This week, I’ve been trying to write a piece for my poetry circle. Specifically, it had to be in some way related to the author Robert Duncan Milne, a forgotten contemporary of H G Wells.
As the reading for this has taken up so much of my time, I don’t have a full-length entry for this site.
However, I’ve often advised that going for a walk is a great way to sort out the ideas in your head, and that’s exactly what happened here. After days of reading, and trying to tie together a few of Milne’s concepts into a single verse, it was a lunchtime trip outside that gave me the final verse.
I’m about to read it over just now, maybe tweak it, and send them my work.
A few weeks ago, as part of the inaugural Dundee Fringe, I hosted the premiere of an experimental game show called The Literal Flow Test. It borrows elements of the Radio 4 show Just a Minute, asking five players to speak for up to two minutes without stopping, and pairing that with the knockout stages of a poetry slam.
I was pleased to find that we had attracted nearly a full house; the official paperwork shows 27 out of 30 seats sold. Most of the topics were picked at random from a pool, but part of the fun was asking the audience for topic suggestions in the last round, and they joined in with enthusiasm, with subjects ranging from ‘Stonehenge’ to ‘Cybernetic enhancement’.
I’m aware that despite this show being all about avoiding hesitation, it’s taken a few weeks to write about it. However, I wanted to bring you pictures as well. You can find them all on the PPG Photography Facebook page, but below is one of the poet Fin Hall.
The playwright Jen McGregor emerged as victor after a tense five minutes of tiebreaking. With a few minor tweaks to the rules, it would be grand to run it again at some point, possibly for charity.

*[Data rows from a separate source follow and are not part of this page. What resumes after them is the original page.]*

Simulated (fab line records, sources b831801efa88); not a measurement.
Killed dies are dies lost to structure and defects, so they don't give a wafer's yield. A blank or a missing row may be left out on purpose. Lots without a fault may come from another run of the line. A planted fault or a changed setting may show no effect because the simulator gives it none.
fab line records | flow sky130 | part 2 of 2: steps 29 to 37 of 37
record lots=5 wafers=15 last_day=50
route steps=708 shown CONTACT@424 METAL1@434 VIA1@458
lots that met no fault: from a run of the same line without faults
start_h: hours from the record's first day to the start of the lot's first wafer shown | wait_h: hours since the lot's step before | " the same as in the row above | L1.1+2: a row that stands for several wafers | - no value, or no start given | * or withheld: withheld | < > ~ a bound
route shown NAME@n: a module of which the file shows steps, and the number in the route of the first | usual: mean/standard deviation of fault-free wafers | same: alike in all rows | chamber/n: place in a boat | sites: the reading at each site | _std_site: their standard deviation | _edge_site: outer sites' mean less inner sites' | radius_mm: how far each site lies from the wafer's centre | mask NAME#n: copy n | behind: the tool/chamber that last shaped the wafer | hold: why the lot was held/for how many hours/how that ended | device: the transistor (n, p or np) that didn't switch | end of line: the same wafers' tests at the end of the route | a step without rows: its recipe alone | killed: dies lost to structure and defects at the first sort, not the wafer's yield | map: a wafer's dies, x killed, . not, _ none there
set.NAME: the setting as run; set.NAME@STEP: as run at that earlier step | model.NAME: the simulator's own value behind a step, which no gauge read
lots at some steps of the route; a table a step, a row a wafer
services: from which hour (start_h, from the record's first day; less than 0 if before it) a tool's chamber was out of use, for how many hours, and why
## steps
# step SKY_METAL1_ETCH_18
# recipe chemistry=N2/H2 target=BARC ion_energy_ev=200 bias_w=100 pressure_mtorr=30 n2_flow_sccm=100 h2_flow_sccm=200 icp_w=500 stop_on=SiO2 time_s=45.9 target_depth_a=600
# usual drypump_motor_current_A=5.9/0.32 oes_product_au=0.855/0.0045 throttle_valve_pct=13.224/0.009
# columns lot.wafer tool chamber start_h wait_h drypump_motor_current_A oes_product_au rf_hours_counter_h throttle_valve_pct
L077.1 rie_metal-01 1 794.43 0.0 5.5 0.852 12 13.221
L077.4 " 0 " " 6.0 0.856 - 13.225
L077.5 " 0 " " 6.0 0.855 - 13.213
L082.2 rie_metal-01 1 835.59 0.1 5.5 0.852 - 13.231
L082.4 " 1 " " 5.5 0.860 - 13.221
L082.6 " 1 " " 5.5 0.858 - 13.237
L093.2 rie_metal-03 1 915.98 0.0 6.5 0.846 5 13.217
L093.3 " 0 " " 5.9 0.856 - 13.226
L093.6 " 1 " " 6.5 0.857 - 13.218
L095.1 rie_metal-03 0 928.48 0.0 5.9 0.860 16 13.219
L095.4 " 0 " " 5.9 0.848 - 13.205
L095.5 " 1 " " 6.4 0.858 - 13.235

All the players, and the judge, were members of the Hotchpotch open-mike night. But unlike Hotchpotch, which is run entirely on a voluntary basis, each act at the Fringe received a share of ticket sales. This meant each participant could receive a little cash towards their travel or drinks on the night.
Of course, I nearly forgot to give Jen her envelope, and had to chase her up the street at the end, but we’ll move on from that.
Every so often, I’ll start to write an entry, then abandon it. Sometimes I don’t know how to finish it; sometimes a more urgent topic arises before I can finish it.
As such, I have five draft entries in my WordPress account, listed in order of when they were last edited. The original unedited words are in italics, with further explanation below each one.
18 Mar 2018: The Importance of Outside Influences
While it is necessary for an author to read within their own genre, one of the first pieces of advice given to beginner writers is to read widely. and collect influences from different sources.
This is fairly self-explanatory and probably would have segued into a couple of examples of where the author has successfully put together two disparate ideas to create something new.
Oddly enough, I was at a workshop run by Kirsty Logan a couple of weeks ago where she explored this very idea, so this topic might make a resurgence.
15 Oct 2019: But Who Would Want to Hear About That?
At the weekend, I took part in two different tours: on Saturday, a road train around Arbroath; on Sunday, a walking tour around the mostly-disused basement of Glasgow Central Station.
In both cases, it was clear that the guide had a vast knowledge of his subject, including a recognition that there were still mysteries to be solved
There is no shortage of fiction written by people with an exhaustive knowledge of their subject: Herman Melville in Moby-Dick, Dan Brown in Angels & Demons, &c. Often it makes for compelling reading, but an author needs to be careful not to overload the reader.
21 Jul 2019: Respeaking
Respoken.
This was the entirety of my note. It was a reference to how TV subtitles are created, at least on the BBC.
I wrote this fragment while listening to a poetry event from Wolverhampton and surrounding areas. Someone talked about living in a post-industrial place and the language that grew out of that, and I could draw a comparison with where I live, hundreds of miles away.
I’m not sure how much I could expand much on this idea, but it’s still there for the taking.
10 Aug 2020: The Fallback Formula
While taking my Masters degree, our class was asked to perform a piece for public reading. We could do anything we wanted, but the tutor suggested the prompt ‘piece of my mind’. As I wasn’t finding any ideas, I did what I often do in that situation, and go for a walk. I recall it was a freezing February night.
The walk resulted in my first list poem, called Textbook. Each of its 23 lines begins with the words ‘I’ve learnt’, in which the narrator is worried about a third party. The original plan was to begin each line with a different verb, but I found the repetitive structure worked rather well.
Those two paragraphs were the original entry, while the one below was copied directly from notes I made at the time.
Kirsty, voice suited the piece, dichotomy, you’re never the subject until last line. Corrin, liked the repetition, person depression, created flickering image. Graeme, think you can tell it’s someone close to narrator, didn’t get gender. Jackie, speaker was male, person was female. Eddie, took it as daughter who was self-harmer.
I’ve discussed my writing process many times, including the devices I rely upon, so there’s no specific reason to finish this piece.
Regular readers will know that I run Hotchpotch, an open-mike night for writers rather than musicians. Over the last 18 months, we’ve been holding it online and experimenting with different formats.
Last week, it was confirmed that we were able to go back to our previous venue. For the foreseeable future, however, it won’t be as simple as just turning up with a microphone and some poetry.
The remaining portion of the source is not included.